Courtesy Warner Bros.; Photo: David James
In the Beginning
Let's start at the beginning and understand the "cinematic origins" of the Batmobile. In other words, let's understand how the car works in the movie.
The first thing you have to understand about Batman is that he must have a car. Unlike Superman, who has superhuman powers, Batman is a normal human being who gains all of his advanced capabilities through ingenuity and technology and usually a combination of the two (see How the Batsuit Works). He can't shout "Up, up and away!" and fly through the air. Batman needs wheels to get around.
The second thing to understand is that, in this movie, Gotham City is portrayed as a highly dysfunctional version of New York City on steroids -- there are surprises and obstacles at every turn. So Batman needs a rugged car.
The third thing to understand is that Batman cannot, realistically, construct the car himself. Ordering all the machine tools and parts and assembling them in the basement would give away his secret identity.
So in the script, they create a mothballed military vehicle built by Wayne Enterprises. Batman requisitions this vehicle for his own purposes and paints it black to match his color scheme. The Batmobile also gains some rather remarkable abilities. For example:
- It can go very, very fast.
- It has a jet engine that allows it to jump/fly through the air much farther than any normal car could.
- It has two driving positions -- one for driving and one for jumping/flying.

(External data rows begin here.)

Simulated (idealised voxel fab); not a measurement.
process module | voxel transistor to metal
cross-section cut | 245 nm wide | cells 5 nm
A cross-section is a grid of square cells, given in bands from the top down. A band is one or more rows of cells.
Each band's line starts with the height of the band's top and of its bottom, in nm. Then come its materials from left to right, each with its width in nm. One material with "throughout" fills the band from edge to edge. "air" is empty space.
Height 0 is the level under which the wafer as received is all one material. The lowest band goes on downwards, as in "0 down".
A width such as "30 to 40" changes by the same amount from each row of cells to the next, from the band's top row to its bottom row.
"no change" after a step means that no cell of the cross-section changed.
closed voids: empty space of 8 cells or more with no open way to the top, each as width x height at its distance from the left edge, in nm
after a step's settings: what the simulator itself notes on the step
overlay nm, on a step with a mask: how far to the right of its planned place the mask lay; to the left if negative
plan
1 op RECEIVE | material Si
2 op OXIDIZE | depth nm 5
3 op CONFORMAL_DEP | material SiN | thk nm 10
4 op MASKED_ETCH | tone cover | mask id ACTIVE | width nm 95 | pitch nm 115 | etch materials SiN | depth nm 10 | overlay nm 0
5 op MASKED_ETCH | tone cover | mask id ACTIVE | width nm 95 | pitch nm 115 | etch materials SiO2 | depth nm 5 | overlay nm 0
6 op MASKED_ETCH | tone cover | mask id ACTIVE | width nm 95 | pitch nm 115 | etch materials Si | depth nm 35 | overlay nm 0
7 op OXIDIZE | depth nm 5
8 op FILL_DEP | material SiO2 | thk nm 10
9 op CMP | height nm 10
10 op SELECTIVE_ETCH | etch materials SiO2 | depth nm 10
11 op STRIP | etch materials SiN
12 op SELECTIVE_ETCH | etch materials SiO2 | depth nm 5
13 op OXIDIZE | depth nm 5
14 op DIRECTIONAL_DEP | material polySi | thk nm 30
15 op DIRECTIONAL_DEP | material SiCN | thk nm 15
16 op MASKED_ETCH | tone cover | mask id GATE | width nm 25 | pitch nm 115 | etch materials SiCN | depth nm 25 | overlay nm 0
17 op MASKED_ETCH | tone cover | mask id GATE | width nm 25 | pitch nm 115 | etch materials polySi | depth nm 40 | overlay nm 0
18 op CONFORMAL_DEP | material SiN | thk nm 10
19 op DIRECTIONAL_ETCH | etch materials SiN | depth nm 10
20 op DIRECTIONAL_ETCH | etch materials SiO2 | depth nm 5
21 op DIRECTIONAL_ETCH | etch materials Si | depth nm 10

- It has stealth capabilities, and part of the stealth mode is a silent, electric-motor drive.
- Getting into and out of the car is "unusual" to say the least. There are no doors -- instead, the car "opens" somewhat like a flower.
Nathan Crowley is the man who had to take that cinematic vision of the car and bring it to life on film. Now, the thing that you have to understand about Nathan is that he is a very physical guy...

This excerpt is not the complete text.